Jesus erased our debt by taking it upon himself. Our sins deserve death and Jesus took that death sentence upon himself. The innocent one died in place of the guilty to wipe away our sin. In Jesus Christ, there is a wonderful exchange. We receive his innocence and he receives our guilt. He takes what is ours, what we deserve, and we receive what is his, what he deserves. He receives our shame and our death. We receive his honor and his life.

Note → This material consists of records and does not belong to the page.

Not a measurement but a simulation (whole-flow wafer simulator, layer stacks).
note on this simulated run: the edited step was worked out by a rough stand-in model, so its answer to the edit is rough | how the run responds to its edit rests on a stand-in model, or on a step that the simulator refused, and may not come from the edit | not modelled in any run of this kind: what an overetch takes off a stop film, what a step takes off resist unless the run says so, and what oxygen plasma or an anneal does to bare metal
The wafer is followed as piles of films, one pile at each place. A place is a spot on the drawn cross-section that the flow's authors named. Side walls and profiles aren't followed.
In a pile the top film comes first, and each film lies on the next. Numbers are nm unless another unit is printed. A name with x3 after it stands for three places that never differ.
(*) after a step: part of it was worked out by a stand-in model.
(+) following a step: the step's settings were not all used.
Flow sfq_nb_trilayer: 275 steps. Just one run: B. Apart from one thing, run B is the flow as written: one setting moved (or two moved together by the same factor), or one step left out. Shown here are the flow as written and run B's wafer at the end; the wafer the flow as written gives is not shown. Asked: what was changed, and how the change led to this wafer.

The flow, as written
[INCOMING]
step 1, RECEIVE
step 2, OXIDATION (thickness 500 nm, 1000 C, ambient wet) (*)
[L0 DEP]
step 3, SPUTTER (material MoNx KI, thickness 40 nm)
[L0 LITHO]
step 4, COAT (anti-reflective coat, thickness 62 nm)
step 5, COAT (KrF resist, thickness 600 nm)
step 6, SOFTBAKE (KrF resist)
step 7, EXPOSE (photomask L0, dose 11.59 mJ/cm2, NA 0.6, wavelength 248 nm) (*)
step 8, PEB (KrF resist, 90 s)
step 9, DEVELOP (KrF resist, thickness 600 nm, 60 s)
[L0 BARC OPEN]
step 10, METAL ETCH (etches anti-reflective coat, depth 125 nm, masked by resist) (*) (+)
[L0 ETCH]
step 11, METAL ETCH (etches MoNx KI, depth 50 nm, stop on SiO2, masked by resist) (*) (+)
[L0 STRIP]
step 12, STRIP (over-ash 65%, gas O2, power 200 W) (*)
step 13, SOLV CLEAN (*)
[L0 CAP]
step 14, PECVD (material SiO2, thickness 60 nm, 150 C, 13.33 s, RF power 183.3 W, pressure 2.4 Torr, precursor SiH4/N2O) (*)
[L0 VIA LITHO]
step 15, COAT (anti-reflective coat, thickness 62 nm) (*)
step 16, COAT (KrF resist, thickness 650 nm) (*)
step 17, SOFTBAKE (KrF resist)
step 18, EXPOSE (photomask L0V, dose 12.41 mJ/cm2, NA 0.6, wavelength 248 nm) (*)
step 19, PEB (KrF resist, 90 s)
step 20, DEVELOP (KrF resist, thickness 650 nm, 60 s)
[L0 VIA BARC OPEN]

Not only that he died, but how he died was for us. And being found in appearance as a man, he humbled himself and became obedient to death, even death on a cross. Jesus died on a cross. Deuteronomy 21:23 says, “Cursed is everyone who is hung on a tree.” By Jesus dying hung from a wooden cross, he died as one cursed by God. He died as one cut off and cast out from the presence of God. He did that for us. He took on the curse so that we might receive forgiveness, blessing, and reconciliation. The fact that Jesus died a cursed death was why the crucifixion was such a stumbling block to the Jewish people believing in Jesus. How could the chosen one of God die cursed by God? His death on the cross should be a sign that he was not God’s messiah, they thought. But instead, Jesus took on the curse, took on our debt, took on death itself on the cross in order to fulfill the promises God made long ago. In the cross, the curse pronounced on Adam and Eve finally falls upon Jesus Christ. In the cross, the curse of those who abandon the one true God and break his commandments finally falls upon Jesus Christ. In the cross, the weight of debt of our sin falls upon the shoulders of the Son of God and he pays it all. He died in our place and our sins were forgiven.

Jesus lived in our place

Jesus not only died in our place, he lived in our place. He not only died the death we should have died, but lived the life we should have lived. Verse 8: and being found in appearance as a man, he humbled himself, and become obedient to death, even death on a cross. The Son of God left his lofty position, shed all his privileges, and took on flesh. And it says, he humbled himself and became obedient to death. More accurately, he became obedient to the point of death. He was obedient to God all the way up to and including his death. Jesus’ whole life, from his conception to his death, was lived in obedience to God.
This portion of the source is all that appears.